In the 1972 case Furman v. Georgia, the Supreme Court ruled the death penalty unconstitutional, violating the Eighth Amendment prohibiting cruel and unusual punishment due to the death penalty’s arbitrary and discriminatory application. This ruling halted executions until 1976, when in Gregg v. Georgia, the Court sanctioned the death penalty so long as states established laws to prevent the discriminatory application of death penalty sentences.
July 2, 2026 marks the 50th anniversary of the Gregg v. Georgia ruling. At the time of the Gregg decision, those who supported the revival of the death penalty argued that new legal safeguards would create a fairer, more reliable, and less arbitrary system of capital punishment. Examining the legacy of this decision in North Carolina reveals how little the institution of the death penalty has changed this past half-century despite the rapidity with which American society is evolving. “The racial disparities, the arbitrary outcomes, the endless waiting and the risk of executing the innocent,” the exact things which led the court to halt executions in 1972, still persist today (Marshall Project).
This is not, however, indicative of the system failing–the system is operating exactly as intended. And therein lies the problem. Gregg not only reinforced racist and discriminatory practices that established the death penalty in the US, but it legally sanctioned these practices so long as they were thinly disguised under a veil of neutrality. North Carolina’s experience in the wake of Gregg shows the weaknesses and contradictions present in North Carolina’s death penalty system.
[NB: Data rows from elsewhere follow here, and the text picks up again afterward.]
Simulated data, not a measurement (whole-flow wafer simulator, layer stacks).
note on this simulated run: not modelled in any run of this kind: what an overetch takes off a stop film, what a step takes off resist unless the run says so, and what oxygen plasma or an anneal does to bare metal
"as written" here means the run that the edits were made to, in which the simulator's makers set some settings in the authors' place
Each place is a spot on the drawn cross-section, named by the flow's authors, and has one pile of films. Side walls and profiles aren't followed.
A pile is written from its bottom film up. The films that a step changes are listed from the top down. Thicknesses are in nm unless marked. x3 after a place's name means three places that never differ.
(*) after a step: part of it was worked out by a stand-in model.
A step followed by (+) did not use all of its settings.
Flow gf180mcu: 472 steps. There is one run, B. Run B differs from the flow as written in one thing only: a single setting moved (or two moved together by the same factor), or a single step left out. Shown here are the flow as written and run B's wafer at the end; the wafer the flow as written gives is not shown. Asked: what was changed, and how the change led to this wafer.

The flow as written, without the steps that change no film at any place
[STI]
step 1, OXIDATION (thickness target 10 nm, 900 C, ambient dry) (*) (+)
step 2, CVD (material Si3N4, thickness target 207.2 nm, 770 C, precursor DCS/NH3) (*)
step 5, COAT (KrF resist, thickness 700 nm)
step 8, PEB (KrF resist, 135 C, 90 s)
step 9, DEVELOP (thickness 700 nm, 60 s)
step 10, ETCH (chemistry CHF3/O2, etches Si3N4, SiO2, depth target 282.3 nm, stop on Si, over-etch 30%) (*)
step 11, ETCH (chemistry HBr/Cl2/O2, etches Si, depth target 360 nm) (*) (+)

Not only does racial bias still pervade North Carolina’s death penalty sentencing, but the economic burden of capital trials and location-based disparities in sentencing have contributed to a 20-year moratorium, or temporary suspension, of carrying out executions. The recent passing of NC House Bill 307 and the impending resumption of executions in North Carolina threatens the rights of those living on death row and has wide-ranging impacts across the state.
Gregg’s Promise vs. North Carolina’s Reality
The racial bias that Gregg claimed to eliminate is still present in North Carolina today. North Carolina’s death row is 50.4% black (50 men and one woman out of 123 total people sentenced to death), despite black people only making up 20% of North Carolina’s population as of 2024 (Death Row Roster, Census). The causes of this disproportionate death row representation are varied, but biased jury selection processes and sentencing disparities based on the victim’s race play a significant role in shaping NC’s death row population.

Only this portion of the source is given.